If your trip is not complete without searching out and enjoying great dining experiences, Vermont competes on the highest level. The focus here is on farm-to-table freshness and utilization of local products. Many young chefs raised on the concept of buying locally and finding unique ways to showcase those products bring creativity and innovation to meal preparation. Menus are, by necessity, seasonal and daily specials often highlight unique ingredients available during that day’s shopping. Sustainability and organic farming are companion philosophies that support the farm-to-table movement.
The arts play a large part in modern Vermont culture. Living in a place so beautiful can’t help inspiring the creative mind. There are galleries and museums galore in which to browse. You’ll find everything from fine art to hand-crafted furniture to unique sculpture. Check the listings on Vermont.com. Arts & Culture.
Did you know that both Norman Rockwell and Robert Frost lived in Vermont? Or that marble from Vermont was used to create the Tomb of the Unknown Soldier in Arlington National Cemetery? If you are a history buff or just a collector of interesting facts, you will want to explore some of the many museums in Vermont. Check Vermont.com’s Vermont Museums for listings.
If you are the sort of person who actively pursues unique experiences, Vermont can perhaps check a few things off your bucket list. How about a dog-sled ride? Even if there is no snow, the dogs are harnessed to a wheeled cart for your ride. Can’t do this in the summer because the dogs can’t handle the heat, but it’s the perfect activity during the cool fall weather. If you are an incurable romantic, maybe you’ve always pictured yourself on a horse-drawn carriage ride. This is not your country hayride, but an elegant carriage complete with lap blanket to keep you warm. Everyone loves a circus and who among us hasn’t imagined what it would be like to fly through the air on the trapeze? The New England Center for Circus Arts in Brattleboro, a not-for-profit circus school, can give you that opportunity. (NECCA is an actual school for circus performers, not a novelty activity provider.) You can also take a juggling class or, if you have the time, attend a workshop.

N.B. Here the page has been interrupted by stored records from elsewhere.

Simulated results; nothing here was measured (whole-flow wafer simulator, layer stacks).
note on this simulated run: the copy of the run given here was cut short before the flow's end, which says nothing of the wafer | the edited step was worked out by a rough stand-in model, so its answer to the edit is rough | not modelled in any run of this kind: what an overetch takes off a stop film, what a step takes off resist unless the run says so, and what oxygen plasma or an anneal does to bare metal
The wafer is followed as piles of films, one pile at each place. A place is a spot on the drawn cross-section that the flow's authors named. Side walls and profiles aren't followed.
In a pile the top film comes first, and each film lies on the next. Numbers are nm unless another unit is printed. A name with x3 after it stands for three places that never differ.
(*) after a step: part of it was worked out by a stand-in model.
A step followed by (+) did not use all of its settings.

All that being said, one of the experiences most valued by Vermont visitors at this time of year is the peace and relaxation they find. The days are getting shorter which allow long evenings to sit by a fire at a country inn or a rental cabin. The crowds of summer are gone and the winter ski crowds yet to come. Innkeepers and shopkeepers have time to stop and chat. You wake refreshed and renewed each morning, ready to let the day lead you where it will. When it’s finally time to go, you head back to your everyday life knowing you will come again next year.